[Date Prev] [Date Next] [Thread Prev] [Thread Next] [Date Index] [Thread Index]

Message 00286: Re: gpo archive

so ....

you want

thumper.public.resource.org:/pro/bulk.resource.org/htdocs/ gpo.gov/.htaccess

to have the line

    AddType text/html txt

Is that right?


On Sep 19, 2008, at 7:38 PM, Aaron Swartz wrote:

I'm pretty sure their waisgate interface returns everything as html

On Fri, Sep 19, 2008 at 10:34 PM, Carl Malamud <xxxxxxx@media.org> wrote:
On Sep 19, 2008, at 7:23 PM, Aaron Swartz wrote:


Those documents are actually lame HTML, not text. (They're wrapped in
a <pre> tag and &, <, and > are all quoted.)

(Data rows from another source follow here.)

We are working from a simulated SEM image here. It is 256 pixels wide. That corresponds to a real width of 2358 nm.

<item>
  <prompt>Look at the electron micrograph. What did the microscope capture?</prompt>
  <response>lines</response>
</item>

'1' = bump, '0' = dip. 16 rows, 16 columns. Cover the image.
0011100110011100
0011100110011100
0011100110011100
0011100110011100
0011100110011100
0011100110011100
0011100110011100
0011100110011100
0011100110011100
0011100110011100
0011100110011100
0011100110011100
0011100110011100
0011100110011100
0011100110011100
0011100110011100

we just shelve what they ship.  :)

yeah, but you should serve them with content-type: text/html so they
render correctly.

er. I suppose I can do that if I knew exactly which directories should get that .htaccess mod to the normal handling for txt and which ones really are
ascii txt.

in our next stage of evolution, I hope to have people spending more time making the data better, but right now the focus is much more on proving the point and honing in. seriously ... you don't want my mirror of the waisgate
system, you want the raw data from gpo.

If someone wants to look at the txt files in gpo.gov/... and say which ones are really html, happy to through the right mime types back. Otherwise, we
assume it is a client issue.